Sandvick v. LaCrosse
747 N.W.2d 519 (N.D. 2008)

In May 1996, Sandvick, Bragg, LaCrosse, and Haughton purchased three, 5-year oil and gas leases in North Dakota. The leases were known as the “Horn leases.” Empire Oil Company, owned by LaCrosse, held record title to the leases.

In November 2000, Haughton and LaCrosse purchased three oil and gas leases on the Horn property. These leases were referred to as the “Horn Top Leases” and were set to begin at the expiration of the initial Horn Leases.

Prior to purchasing the top leases, LaCrosse and Haughton twice offered to purchase Sandvick’s and Bragg’s interests in the Horn leases, but Sandvick and Bragg refused. Haughton testified he did not inform either Sandvick or Bragg that he and LaCrosse had purchased the top leases.

Sandvick and Bragg then sued LaCrosse and Haughton, claiming they breached their fiduciary duties by not offering Sandvick and Bragg an opportunity to purchase the top leases with them.

The District Court dismissed the complaint, holding that neither a partnership nor a joint venture existed.
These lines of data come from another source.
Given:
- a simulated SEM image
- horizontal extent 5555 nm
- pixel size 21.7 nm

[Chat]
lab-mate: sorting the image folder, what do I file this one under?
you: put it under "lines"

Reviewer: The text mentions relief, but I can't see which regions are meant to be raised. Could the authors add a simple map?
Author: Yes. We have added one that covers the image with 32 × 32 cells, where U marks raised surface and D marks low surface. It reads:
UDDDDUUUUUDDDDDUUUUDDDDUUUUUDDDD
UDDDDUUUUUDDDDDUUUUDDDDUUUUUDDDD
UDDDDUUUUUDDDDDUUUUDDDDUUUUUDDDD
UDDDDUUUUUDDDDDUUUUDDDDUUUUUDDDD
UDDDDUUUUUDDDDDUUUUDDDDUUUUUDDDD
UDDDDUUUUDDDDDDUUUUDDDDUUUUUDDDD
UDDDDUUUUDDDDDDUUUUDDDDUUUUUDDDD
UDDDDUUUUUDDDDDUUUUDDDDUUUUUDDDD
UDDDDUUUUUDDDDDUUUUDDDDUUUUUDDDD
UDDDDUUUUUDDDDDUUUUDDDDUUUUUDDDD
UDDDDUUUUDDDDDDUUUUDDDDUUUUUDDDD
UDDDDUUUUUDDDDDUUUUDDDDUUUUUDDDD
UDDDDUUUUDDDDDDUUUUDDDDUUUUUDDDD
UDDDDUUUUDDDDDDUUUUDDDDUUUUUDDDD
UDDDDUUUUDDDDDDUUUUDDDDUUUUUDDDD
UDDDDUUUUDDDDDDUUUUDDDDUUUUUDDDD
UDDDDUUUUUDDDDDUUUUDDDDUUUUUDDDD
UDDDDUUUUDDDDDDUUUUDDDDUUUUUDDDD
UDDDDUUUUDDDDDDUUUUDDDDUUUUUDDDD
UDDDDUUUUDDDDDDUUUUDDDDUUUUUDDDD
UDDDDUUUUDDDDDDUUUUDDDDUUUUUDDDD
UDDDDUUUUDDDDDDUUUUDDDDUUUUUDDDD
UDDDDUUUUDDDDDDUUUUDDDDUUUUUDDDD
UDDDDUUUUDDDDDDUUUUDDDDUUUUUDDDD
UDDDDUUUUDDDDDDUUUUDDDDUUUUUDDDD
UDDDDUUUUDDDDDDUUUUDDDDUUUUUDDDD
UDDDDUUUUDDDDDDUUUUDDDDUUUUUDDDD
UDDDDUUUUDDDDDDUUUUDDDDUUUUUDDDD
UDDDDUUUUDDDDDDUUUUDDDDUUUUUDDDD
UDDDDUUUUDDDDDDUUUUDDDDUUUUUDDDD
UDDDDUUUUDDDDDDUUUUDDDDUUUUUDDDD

(1) Did a partnership or a joint venture exist?
(2) If so, was a fiduciary duty breached?

(1) Yes, a joint venture.
(2) Yes.

Case reversed.

I. Partnership or Joint Venture:

(1) A partnership did NOT exist.

The crucial elements of a partnership are

1. an intention to be partners,
2. co-ownership of the business, and
3. a profit motive.

Under comment 1 to § 202 of the Revised Uniform Partnership Act, a “business” is defined as “a series of acts directed toward an end.”

  • Here, the parties were not co-owners of a business – they entered into the leases for a set period of time and their activity, rather than being a series of acts, was limited to that occurrence.
  • Also, their intention was to try to sell the leases, and the parties were involved in other oil and gas related undertakings with various other parties.

(2) A joint venture DID exist:

For a business enterprise to constitute a joint venture, the following four elements must be present:

1. contribution by the parties of money, property, time, or skill in some common undertaking, but the contributions need not be equal or of the same nature;
2. a proprietary interest and right of mutual control over the engaged property;
3. an express or implied agreement for the sharing of profits, and usually, but not necessarily, of losses; and
4. an express or implied contract showing a joint venture was formed.

Here, the court held that because the leases were purchased out of the parties’ checking account funds in equal shares, they were titled in Empire Oil’s name rather than each of the parties’ names, and profits were going to be shared if the leases were sold, a joint venture did exist.

II. Breach of Fiduciary Duty

Principles of partnership law apply to the joint venture relationship – a partner owes duties of loyalty and care to the other partners.

The duty of loyalty:

a. To account to the partnership and hold as trustee for it any property, profit, or benefit derived by the partner in the conduct and winding up of the partnership business or derived from a use by the partner of partnership property, including the appropriation of a partnership opportunity;
b. To refrain from dealing with the partnership in the conduct or winding up of the partnership business as or on behalf of a party having an interest adverse to the partnership; and
c. To refrain from competing with the partnership in the conduct of the partnership business before the dissolution of the partnership.

Here, although the original Horn leases did not contain an extension or renewal provision, the top leases purchased by LaCrosse and Haughton were effectively extensions of the original Horn leases.

Because of this, they breached their fiduciary duties of loyalty by taking advantage of a joint venture opportunity when they purchased the top leases without informing Bragg and Sandvick.